Japan's May Manufacturing PMI Dips to 54.5, Cost Pressure Reaches Three-Year High

Claire Weston
Published 2026-06-01About 7 min read

Japan's factories are still expanding but losing momentum — PMI eased from 55.1 to 54.5. The real alarm is on the cost side: raw-material inflation hit its fastest pace in nearly three years, squeezing margins across the sector.

01

How much did the expansion actually slow?

May's final manufacturing PMI came in at 54.5, down from April's 55.1 — a four-year-plus high — and in line with the flash reading.
In plain terms = factories are still growing, but the throttle eased one notch, from "strong expansion" back to "steady expansion."
Factory output expanded for a fifth straight month, though the pace slowed from April.
02

Why are export orders actually accelerating?

New export business grew at the fastest clip since May 2021, driven by improving demand from the U.S. and the rest of Asia.
This means → external demand is not the drag — it is the brightest line in the current expansion cycle.
Some firms are also building inventory on purpose; output gains are not purely sales-driven but partly a "stock up now, guard against shortages" move.
03

How intense is the cost pressure?

Input costs for raw materials rose at the fastest rate since September 2022; output-price inflation hit its highest since October 2022.
The main driver: the Middle East conflict pushing up commodity prices, forcing manufacturers to pass costs downstream.
This reflects a drop in the "quality" of the expansion — volumes are still rising, but profit margins are being compressed.
04

What role is stockpiling playing?

Annabel Fiddes, economics associate director at S&P Global Market Intelligence, noted the current expansion is partly driven by stockpiling behavior.
In plain terms = both manufacturers and their customers are racing to build inventory — to guard against shortages and to hedge the price risk from the Middle East conflict.
This means → once the restocking impulse fades, PMI has room to slip further.
05

Confidence is recovering — so where's the catch?
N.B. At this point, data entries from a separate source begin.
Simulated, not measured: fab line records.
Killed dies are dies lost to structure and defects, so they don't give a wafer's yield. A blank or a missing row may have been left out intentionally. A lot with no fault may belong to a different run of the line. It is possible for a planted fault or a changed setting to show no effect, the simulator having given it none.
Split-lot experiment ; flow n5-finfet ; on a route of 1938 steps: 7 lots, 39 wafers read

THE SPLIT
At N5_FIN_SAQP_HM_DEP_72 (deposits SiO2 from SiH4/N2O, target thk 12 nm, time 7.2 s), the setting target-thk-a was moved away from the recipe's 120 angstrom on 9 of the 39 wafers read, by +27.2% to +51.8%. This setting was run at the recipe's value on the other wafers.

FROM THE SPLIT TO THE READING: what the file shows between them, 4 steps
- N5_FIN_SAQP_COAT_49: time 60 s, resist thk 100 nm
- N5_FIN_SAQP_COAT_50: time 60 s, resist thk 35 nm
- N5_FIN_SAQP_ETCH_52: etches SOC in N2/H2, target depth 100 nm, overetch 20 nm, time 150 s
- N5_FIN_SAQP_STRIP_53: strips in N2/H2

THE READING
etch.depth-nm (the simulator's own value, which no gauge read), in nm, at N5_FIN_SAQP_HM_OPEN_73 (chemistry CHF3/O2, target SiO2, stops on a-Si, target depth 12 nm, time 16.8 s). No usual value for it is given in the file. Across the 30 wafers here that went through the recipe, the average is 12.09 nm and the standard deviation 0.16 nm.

Business confidence for the year ahead improved from April, when it had fallen to its lowest since the April 2025 tariff shock.
The bull case: strong growth in AI and electronics, which manufacturers expect to ride.
But Fiddes warned that surging costs and a softening global economic environment could become the main headwinds in coming months.

Content is for reference only, not financial advice.